Professor Omaima Abou Bakr has taught English and Comparative Literature at Cairo University since 1992. She completed her academic training at Cairo University (B.A.), North Carolina State University (M.A.), and the University of California, Berkeley (Ph.D.). Her doctoral thesis was a study of the poetry of the Andalusian Sufi poet and philosopher, Abū al-Ḥasan al-Shushtarī (1212-1269 CE). In 1996, Professor Abou Bakr became a founding member of the Women and Memory Forum in Cairo, an institution focused on generating positive awareness about the cultural history of women in Arab and Middle Eastern societies. She has published extensively in the fields of comparative literature, Sufism, Islamic feminism, and Qurʾānic studies.
The following interview was conducted on April 30, 2025. The interview includes reflections on Professor Abou Bakr’s educational background and experience in Egypt and the United States, the case of Naṣr Ḥāmid Abū Zayd (d.2010), the nature of Sufism, the historical development of Islamic feminism in Egypt, the unique voice of Gamāl al-Bannā (d.2013), the question of divorce in Islamic tradition, colonialism, and Asmāʾ al-Sharqāwī’s recent book, Kāmilāt ʿaql wa dīn (“Complete in Reason and Religion”), among other topics.
Interview Excerpt
MA: Who would you have been reading in the 1990s about Islamic feminism? Many of the scholars that I'm aware of in Islamic feminism really weren't published seriously until around the 2000s. I guess there was Fatema Mernissi (1940-2015). Were there some figures that you found to be collaborators that you were thinking alongside?
OAB: To be honest, Nawāl al-Saʿadāwī (1931-2021) was a significant influence. Although, as you know, Nawāl al-Saʿadāwī is put in a “secular” box. But I remember, again in Berkeley, I came across her first book, Al-Wajh al-ʿĀrī Li-l-Marʾa al-ʿArabiyya (“The Naked Face of the Arab Woman”) which was first published in 1977. It was a strictly feminist book, and it had an impact on me, I have to admit. It's honest to say that. I don't want to pretend that now I'm all religious, I have to hate it. I have to be honest about the journey. So Nawāl al-Saʿadāwī, for sure, was like the spark. And then Faṭema Mernīssī as well and her book The Veil and the Male Elite, which was published in the late 1980s. But that one, again, was shocking. But it is the shocking books that make you think, right? They challenge you to study and research for yourself. So again, to be fair and to be honest about Mernīssī’s achievement, as far as I'm concerned, she was the first to scrutinize details in the Islamic tradition. She looked at the specifics of ḥadīth transmission and so on.
And at that time, if you want to talk about changes in public religion, we were not used to anyone speaking about religion except the religious establishment. Only the sheikhs and the al-Azhar scholars talked about religion. Not women scholars, let alone women in general. There were very few exceptions to this, perhaps someone like ʿĀʾisha ʿAbd al-Raḥmān (1913-1998) in Egypt. So, women like Mernīssī were pioneering. That was pioneering for an anthropologist. She didn't even say that she was a Muslim or Islamic feminist, or anything at that time. But she produced very interesting knowledge, and she opened the door for many of us to read elements of the Islamic tradition from a more critical perspective. If we are tracing the chronology, it was in 1999 that I first read Amina Wadud's (b.1952) book, Qurʾan and Woman.

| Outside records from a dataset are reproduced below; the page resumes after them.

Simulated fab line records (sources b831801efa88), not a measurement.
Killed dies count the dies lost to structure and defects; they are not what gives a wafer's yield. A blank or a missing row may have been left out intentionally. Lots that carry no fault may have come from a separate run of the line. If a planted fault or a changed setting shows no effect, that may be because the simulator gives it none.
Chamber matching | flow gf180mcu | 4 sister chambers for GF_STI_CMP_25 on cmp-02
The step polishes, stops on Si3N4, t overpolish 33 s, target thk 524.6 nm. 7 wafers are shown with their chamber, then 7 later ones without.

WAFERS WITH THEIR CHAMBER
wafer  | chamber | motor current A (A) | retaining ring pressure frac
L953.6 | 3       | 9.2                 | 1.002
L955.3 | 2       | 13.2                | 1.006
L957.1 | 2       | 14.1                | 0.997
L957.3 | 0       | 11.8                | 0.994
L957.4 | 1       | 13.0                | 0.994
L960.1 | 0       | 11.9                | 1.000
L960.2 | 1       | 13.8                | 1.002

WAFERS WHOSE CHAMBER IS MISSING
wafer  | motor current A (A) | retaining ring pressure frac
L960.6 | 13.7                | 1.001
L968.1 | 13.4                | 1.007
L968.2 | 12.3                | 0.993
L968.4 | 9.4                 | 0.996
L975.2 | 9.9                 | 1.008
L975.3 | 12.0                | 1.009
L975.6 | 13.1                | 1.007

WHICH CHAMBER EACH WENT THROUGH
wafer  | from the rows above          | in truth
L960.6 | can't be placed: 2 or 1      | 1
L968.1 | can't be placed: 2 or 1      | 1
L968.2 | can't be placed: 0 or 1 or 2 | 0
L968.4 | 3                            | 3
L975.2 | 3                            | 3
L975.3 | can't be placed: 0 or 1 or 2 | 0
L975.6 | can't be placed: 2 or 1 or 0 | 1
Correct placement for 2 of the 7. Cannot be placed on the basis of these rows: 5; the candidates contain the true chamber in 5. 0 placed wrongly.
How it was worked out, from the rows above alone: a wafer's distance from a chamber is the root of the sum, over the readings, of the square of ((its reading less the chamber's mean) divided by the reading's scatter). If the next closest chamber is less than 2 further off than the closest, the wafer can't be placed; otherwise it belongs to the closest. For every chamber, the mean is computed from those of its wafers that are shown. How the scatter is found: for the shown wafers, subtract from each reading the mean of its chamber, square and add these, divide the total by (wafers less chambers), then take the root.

MA: Were there people in Egypt reading this material with you in the 1990s?
OAB: Yes, it was the beginning, of course. I myself was still exploring whether this will work or not. And we were still even experimenting with the term al-Niswiyya al-Islāmiyya or “Islamic feminism.” We were experimenting with that, and people were shouting at us from all directions. But at that time there were two entities. The Women and Memory Forum, which I had joined at the time, is an NGO and research center on women's cultural history. It was not an Islamic organization. It was not leftist or secular. It was just a group of women, academics, and researchers interested in women's cultural history in the Arabic tradition. And when I joined this group of friends, each one of us was interested in a specific period. And I said I'm interested in learning more about this track of patriarchy in theology and women's history in pre-modern Islamic history. There was a camaraderie.
But at that time there was also another organization that didn't last as long that was formed by Dr. Mona Abū al-Faḍl (d.2008). This was an organization that was called the Association for Women and Civilization Studies. They issued three journals in Arabic, and it was quite interesting. I didn't know this at the time, but they were also trying to do this project of revisioning Islamic history from a gender-sensitive perspective. But they were all Islamic, not Islamist, with no relation to the Muslim Brotherhood by any means, but interested in this civilizational, intellectual Islamic project. And that's when I began to be friends with them. This is an answer to your question about whether at that time, in the late 1990s or early 2000s, whether other people were beginning to work on these ideas.
MA: I know there is a longer legacy in the modern Middle East. You have these iconic figures like Huda Shaʿarāwī (c.1879-1947) and Qāsim Amīn (1863-1908) from Egypt, as well as figures like Tāhar Haddād (1899-1935) from Tunisia. But in your experience as an academic very much at the heart of the academic world of Egypt, which is Cairo University, you felt that it wasn't until the late 1990s and early 2000s that there were really noticeable efforts at doing something that we would recognize as Islamic feminism. Is that correct?
OAB: I understand what you are saying. In my view, and in my analysis of the history of women activists in the Egyptian feminist movement since the turn of the century and the 20th century, there are stages, of course, or there are different waves. My contention is that the religious component, particularly the Islamic component, has always figured as sort of a given in the women's movement. And I'm going to explain how that is different from now or from after 2000. If you go back to the activism of Huda Shaʿarāwī or Malak Ḥifnī Nāṣif (1886-1918) and other early Egyptian women who were involved in journalism and in establishing women's magazines and journals, there was always discussion about the correct application of Islamic law when it comes to women's rights. Because at that time the advocacy was for women's education, for women to go into the university, for women to go into parliament, into political life, into the public sphere, and to stop the very rigid segregation at the time. We're talking about the early 20th century. Marrying off women, particularly in the upper classes, without seeing the suitors. There were some customs definitely that the women activists argued were not Islamic, such as depriving women of education.
So this religious component was implicit and present early on even it was not explicitly stated as an ideological or intellectual position. But to fast forward to the post-2000, this was not as self-conscious as what happened after 2000, when Islamic feminism began to emerge as a distinct movement. Not a separate movement—maybe that's not a good choice of word—but an independent movement that was more aware of its unique identity. I always use that to describe the movement. Okay, yes, we are feminists. Yes, we are Muslim or Islamic, and we began to write about it. These are the methods that we're going to use. We're going to look at the Qurʾān that way. We're going to look at the ḥadīth that way. So there has been this development in recent decades in the areas of theology and methodology.